Last week I had the pleasure to participate in a panel that talked about the future of DevOps. It was part of Transform!2019 Event that was in Munich, Germany. Fun fact, from the hotel I could see the Google office, which brought many good memories.
The main goal of the event was to let participants a way to experience what it means to change a company to become more “Intelligent”. The way to share the knowledge was by engaging in an open dialogue between industry leaders, start-ups in the DevOps world, executives and SAP experts. The event had few tracks and many options to network which was a great opportunity to learn from others.
When it comes to creating a business that can thrive in the digital age, the benefits of DevOps are clear. Faster deployment frequency and lower failure rates are proven to be some of the advantages of DevOps adoption. It brings more velocity into your (software) organization and enables you to add more value (faster) to your users.
The panel talked about the trends in the adoption of DevOps, challenges in the transformative journey and the latest and greatest in technology to help drive results (Psst… Check JFrog E+ if you want to see one good answer to the challenges).
The main question I addressed was about security and how it’s an impediment for DevOps adoption. What should be the trade-off in DevOps Solutions between velocity and security?
My answer was that there should not be a tradeoff where you sacrifice your velocity. Security should be baked into your DevOps in a way it is helpful for the developers and not slowing them. You wish to use a tool that put guardrails and not gates, so your developers keep themselves on the paved road and not spending the time to pass gates. I saw this approach both in Google and Netflix and it’s working for these companies quite well.
How to achieve that?
On the velocity perspective you wish to use a tool that is automated and suggesting solutions so it’s not just ‘FYI’ information. Anything that can be done manually should be automated. Moreover, the tool should be securing the pipelines from the development phase up to the deployment and later monitor everything that is in production (see below the details around each phase). You also want to minimize the false-positive alerts so your developers will gain more trust in the tool. In other words, it’s not just about quantity but also about the quality of the alerts.
In terms of the security aspects, we wish the tools to have wide coverage of vulnerabilities (think beyond NVD). It should have a way to integrate with IDEs so our developers could know what are the risks while they are building the software.
Last but not least, you want to tool not just to ‘tell’ you what is wrong with the current package but what are the actions you can take, right? So it should provide a clear path to remediation. For example, a way to do a precise matching between vulnerabilities and packages and offer the ones that are fixed (e.g. think about a case where you can’t use a certain version of openSSL but the tool let you know that another version is safe from these vulnerabilities.)
Another good question that I was asked was about a claim I made at the start of the discussion (don’t ask me why): “By 2020, DevOps will be the default in every organization.” What do you foresee as the plan of action to get there?
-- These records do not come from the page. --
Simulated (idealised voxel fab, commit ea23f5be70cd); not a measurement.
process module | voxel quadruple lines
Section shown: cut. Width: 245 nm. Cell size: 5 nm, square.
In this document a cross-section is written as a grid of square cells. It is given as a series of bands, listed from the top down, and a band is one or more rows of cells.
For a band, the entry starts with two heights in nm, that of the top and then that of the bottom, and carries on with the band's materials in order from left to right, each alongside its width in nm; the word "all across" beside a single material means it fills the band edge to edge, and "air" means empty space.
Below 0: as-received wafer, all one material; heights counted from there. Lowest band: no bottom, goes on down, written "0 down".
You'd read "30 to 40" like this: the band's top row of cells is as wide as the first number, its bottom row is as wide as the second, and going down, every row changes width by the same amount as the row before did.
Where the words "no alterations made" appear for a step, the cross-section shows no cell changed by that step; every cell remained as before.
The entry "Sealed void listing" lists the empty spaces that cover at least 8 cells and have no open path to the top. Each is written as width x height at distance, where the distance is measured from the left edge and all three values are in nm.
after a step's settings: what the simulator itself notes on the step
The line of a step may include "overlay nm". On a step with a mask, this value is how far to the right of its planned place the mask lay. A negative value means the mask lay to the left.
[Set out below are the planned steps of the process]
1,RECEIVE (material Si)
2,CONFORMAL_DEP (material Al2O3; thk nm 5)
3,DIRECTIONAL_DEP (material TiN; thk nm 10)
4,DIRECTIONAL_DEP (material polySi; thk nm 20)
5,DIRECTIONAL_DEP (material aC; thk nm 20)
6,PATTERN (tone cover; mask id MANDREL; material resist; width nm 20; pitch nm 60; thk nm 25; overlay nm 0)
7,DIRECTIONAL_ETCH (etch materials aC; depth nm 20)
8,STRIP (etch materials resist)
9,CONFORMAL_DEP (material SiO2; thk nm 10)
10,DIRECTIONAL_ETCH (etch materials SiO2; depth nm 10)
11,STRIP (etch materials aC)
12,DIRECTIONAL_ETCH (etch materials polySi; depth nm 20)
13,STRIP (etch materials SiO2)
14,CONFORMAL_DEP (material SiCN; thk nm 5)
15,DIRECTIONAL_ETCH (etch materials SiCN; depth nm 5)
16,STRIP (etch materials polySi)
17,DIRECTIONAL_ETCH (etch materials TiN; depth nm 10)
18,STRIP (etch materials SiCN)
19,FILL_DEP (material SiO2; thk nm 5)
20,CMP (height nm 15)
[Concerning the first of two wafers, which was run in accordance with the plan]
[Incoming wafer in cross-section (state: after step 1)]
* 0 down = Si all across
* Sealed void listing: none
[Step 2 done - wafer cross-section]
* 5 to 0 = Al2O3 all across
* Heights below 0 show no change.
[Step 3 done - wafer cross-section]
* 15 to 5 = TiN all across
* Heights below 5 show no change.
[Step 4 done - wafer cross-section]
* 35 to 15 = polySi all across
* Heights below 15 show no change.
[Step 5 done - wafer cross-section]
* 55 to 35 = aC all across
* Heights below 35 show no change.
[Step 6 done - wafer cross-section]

There is no one answer that will fit all here. In each company, there will be different gaps that need to be prioritized differently. We know that most companies care about: Innovation , security and cost reduction.
Innovation : It’s a critical success factor for any company that wishes to boost innovation and keep improving its product. The speed that you gain from DevOps best practices helps you increase the possibilities to build more innovative services.
Security : An important aspect to be able to find vulnerabilities as soon as possible in the development cycle and later to mitigate them as fast as you can from production. A great DevSecOps ability is critical.
Cost : It’s helping reduce cost (finding bugs as early as possible and/or removing vulnerabilities from production). Also, it’s a leverage point to your internal development team as they can reach users faster/better/cheaper.
But the plan to attack these goals will be different from company to company. Some best practices to think about in the context of your state, organization’s culture and needs:
Choose the right tools for the job and invest in research for the best tools that will fit your needs. For example, a binary repository that is able to include all the technologies you are working with and enabling you high availability, scaling options and security out of the box.
Try it (proof of concept) on a small scale or some side project and show the value internally. It good to have an internal case study that show the value of a new tool/process (data > opinions in most arguments).
Enable DevSecOps as part of the process without slowing down the pace. Check how Xray can help you on that front.
You wish to make the process of development to deployment frictionless. There are many tools that are fragmented and you need to fight the DIY culture or the false notion that ‘we can build it here over the weekend’. The efficient way to do it is by comparing the best tools out there and measure them according to the metrics you care. For example, what is the total cost of ownership for your CI? or what is the cost of a security risk that could be found during the dev-phase?
DIY as a culture bring you to a place where there is no economy of scale without a holistic view to solving the pain points. That is why you might want to consider platforms like E+
There were many other interesting topics we talked about like:
- How will DevOps evolve over the next few years?
- How are you addressing DevOps Transformation?
- What are the current challenges that prevent adoption, especially around monitoring and observability?
- How was life before DevOps?
I hope we will have the video recording soon so I could publish it here.